Penguins keep streaking, beat Wild to end 2018
ST. PAUL, Minn. – An avid poker player, Phil Kessel knows drawing three of a kind three hands in a row can bring a potential windfall of chips.
The hockey equivalent has brought the Pittsburgh Penguins a windfall of wins.
Kessel recorded three points in three consecutive games for the first time in his career, backing another strong showing from goalie Casey DeSmith and leading the Penguins to a 3-2 victory over the Minnesota Wild on Monday night.
The Penguins closed out 2018 on a season-high six-game winning streak.
“When (Kessel) has some time and space, he’s as good a playmaker as there is in the league and he can shoot the puck as well himself. He’s got as dangerous a wrist shot as there is,” coach Mike Sullivan said. “We’re trying to put him in offensive situations to allow him to play to his strengths, but he’s certainly helped us on the offensive side for sure.”
Kessel had a hand in all three Penguins goals, scoring one and setting up two others.
The first two came in the final five minutes of the first period as the Penguins turned a 1-0 deficit after a Mikko Koivu power-play goal into a 2-1 lead.
The first came at the hands of the red-hot Penguins power play after Nate Prosser took a kneeing minor to stop a Matt Cullen scoring chance.
Kessel gathered a puck on the right wing, faked a shot and threaded a pass through defenseman Ryan Suter’s legs in the slot to Sidney Crosby at the far post for a tap-in.
It was the fifth straight successful power play for the Penguins, who went 4 for 4 Saturday night in St. Louis.
“He passes pretty hard, so you’ve got to be ready,” Crosby said. “You see on the power-play goal there. I don’t know how it got it through. It was an unbelievable pass. When he’s got the puck, you have to be ready at all times. He made it easy on me there.”
Kessel scored in the final minute of the period.
Zach Aston-Reese stole a puck from defenseman Jared Spurgeon on the forecheck, leading to a bad-angle shot from Kessel in the right-wing corner that hit Suter’s stick and hopped past goalie Devan Dubnyk.
The goal seemed to wake up the Wild, who dominated the Penguins in the second period, taking a 13-7 advantage in shots and peppering DeSmith with a barrage of high-quality chances.
He stopped them all.
About nine minutes in, he used his left pad to stop an Eric Staal one-time slam from the top of the crease. In the final five minutes of the period, he stopped Jonas Brodin with the left pad as he barged alone down the slot and turned back Koivu on a two-on-one.
The Wild also had a goal waved off in the period when referees ruled that Luke Kunin batted in a Zach Parise shot with a high stick.
“It’s all about, as a goaltender, kind of managing the game and knowing when they’re kind of pressing and just doing what you can to hold them off until your team finds a way to push back and respond,” DeSmith said. “Luckily, I was able to do that a little bit during the second period.”

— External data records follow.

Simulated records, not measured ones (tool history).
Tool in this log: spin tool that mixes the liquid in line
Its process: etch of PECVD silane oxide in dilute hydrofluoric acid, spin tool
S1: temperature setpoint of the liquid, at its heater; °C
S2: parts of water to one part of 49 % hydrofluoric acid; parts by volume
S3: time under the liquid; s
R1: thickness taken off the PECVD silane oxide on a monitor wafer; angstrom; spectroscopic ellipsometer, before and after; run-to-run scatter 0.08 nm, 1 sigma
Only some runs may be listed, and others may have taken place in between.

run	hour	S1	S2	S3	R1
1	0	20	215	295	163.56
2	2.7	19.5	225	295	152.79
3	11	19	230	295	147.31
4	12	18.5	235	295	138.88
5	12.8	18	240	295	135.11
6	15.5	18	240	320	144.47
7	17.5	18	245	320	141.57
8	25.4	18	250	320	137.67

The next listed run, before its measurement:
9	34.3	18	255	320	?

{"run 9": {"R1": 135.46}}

In between DeSmith’s saves, Riley Sheahan scored a critical second-period goal for the Penguins when his shot from the right wing tipped a stick and nestled in the top corner of the net behind Dubynk to make it 3-1.
It gave the Penguins the cushion they needed to withstand a Parise goal in the third period.
It was set up by a pass from – you guessed it – Kessel.
“He seems to be the one doing the dishing,” Crosby said. “It’s just getting him the puck. He’s making some great plays.”